Quiet FX sessions in Asian and European trade as markets turn to the revised US Q4 GDP figures and the increasingly relevant weekly claims on unemployment insurance both due at 8.30 am. EUR eased off yesterday's $1.5145 highs to $1.5100 as dollar selling somewhat stabilized but the overall tenor remains largely USD negative.
Euro Unlikely to Drop Below $1.50 Soon
More positive news from the Eurozone's largest economy as German unemployment dropped to 8.6% in February from 8.7% in January, while the number of unemployed fell by 75K people, exceeding forecasts of 50K decline. Aside from the fundamental underpinnings (back to back business sentiment strength from IFO survey and rising Eurozone inflation), the euro's rise against the dollar is seen maintaining momentum as not only it is part of a broader USD weakness courtesy of the Fed's willingness to compromise inflation for further rate cuts, but also part of a wider euro rally. This is clearly seen in the euro's notable rally versus strong currencies such as AUD and NZD.
The other reason the euro is expected to maintain, if not add to rising momentum, is that the ECB is unlikely to jawbone the recent run up due to the advantages of currency strength in containing the costs of soaring oil prices. With Eurozone inflation more than a full percentage point above its preferred 2.0% inflation ceiling, this rally is here to stay. As for concerns as to whether the currency is too strong for the Eurozone, the euro's trade weighted index against 12 currencies has not yet regained the highs of mid January.

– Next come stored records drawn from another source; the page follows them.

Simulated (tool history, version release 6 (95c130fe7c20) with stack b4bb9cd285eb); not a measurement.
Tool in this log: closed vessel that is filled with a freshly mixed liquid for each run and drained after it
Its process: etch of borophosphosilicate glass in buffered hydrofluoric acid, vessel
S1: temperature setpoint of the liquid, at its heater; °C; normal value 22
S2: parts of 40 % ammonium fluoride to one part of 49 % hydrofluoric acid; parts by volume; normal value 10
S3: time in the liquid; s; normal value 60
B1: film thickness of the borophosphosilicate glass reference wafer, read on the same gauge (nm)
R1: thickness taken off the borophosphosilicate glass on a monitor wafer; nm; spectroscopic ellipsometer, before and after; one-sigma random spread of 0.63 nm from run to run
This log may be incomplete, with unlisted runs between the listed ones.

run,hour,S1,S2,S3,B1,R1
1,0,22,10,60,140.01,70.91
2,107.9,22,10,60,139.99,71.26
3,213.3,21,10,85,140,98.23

Excluding any jawboning from Eurozone politicians, we expect EURUSD to remain underpinned at 1.5060 backed by 1.5020. Today's US data carry the potential of boosting the pair towards $1.5120, followed by 1.5145.
EURCAD: We add to our Tuesday call favoring EURCAD as CAD bullisness is seen on the wane ahead of Tueasday's BoC rate decision. We expect the bounce to reach towards the 50-day MA of 1.4815, followed by 1.4855. Downside risk to this strategy emerges from potential jawboning by the ECB regarding the euros' currency strength. Drastic calls from political figures such as French Pres Sarkozy may also temper the current boost to the currency, but we expect ECB hawkishness to prevail especially at a time when soaring oil prices are fuelling the already rising inflationary pressures. Possible target stands at 1.49 next week, with key foundation stands at 1.4640.
EURGBP: Now that the pair has broken above our previous objective of 75.75 to 76.10, we see interim retreat towards 75.85 and 75.70, where stability is expected to be established. Before renewed run-up towards the 76.00 figure.
EURNZD: The pair has risen past our objective of 1.8520 and 1.8595 to 1.8620. we expect further gains in the euro vs the kiwi as due to 1) the decline in New Zealand's Business Confidence index, which tumbled to 9-month lows in February to -43.9 from -4.9; 2) potential nervousness causing general drag on high yielding AUD and NZD against lower yielding currencies 3) contrasting momentum play between EUR and NZD. We look for further upside towards 1.8620, and onto the 50-day MA at 1.8660.
Sterling Rebound Capped at $1.9890
Since sterling's rally has occurred largely on the back of USD weakness, we consider this an unconvincing sign for cable, which remains bearish in our view. But we cannot discount the possibility of further US data weakness, which could be an issue if US GDP comes in below 0.8% and weekly jobless claims rise above 350K. Upside capped at $1.9870, followed by 1.9890. Support stands at 1.9830.
USDJPY Awaits US Data and 1395 S&P
We maintain our medium term bearishness in USDJPY despite the pair's sharp breach of the 4-week trend line support of 106.80, which we now expect to act as interim resistance on the current 106.40s. Upside to remain pressured at 106.70. USDJPY support seen retesting 105.90, with key foundation at 105.45.
It is important to bear in mind the S&P500 and whether it is able to breach above the key 1,385-90 levels, which are the 50-day MA, 3-month trend line resistance and 50% retracement of the decline from the November 12 high to the January 23 low. Stochastics indicate a possible excess in momentum at the said level. Strength of the rally shall be tested against whether the index closes above 1,395. Failure to do should keep NZD under pressure and boost the EURNZD pair.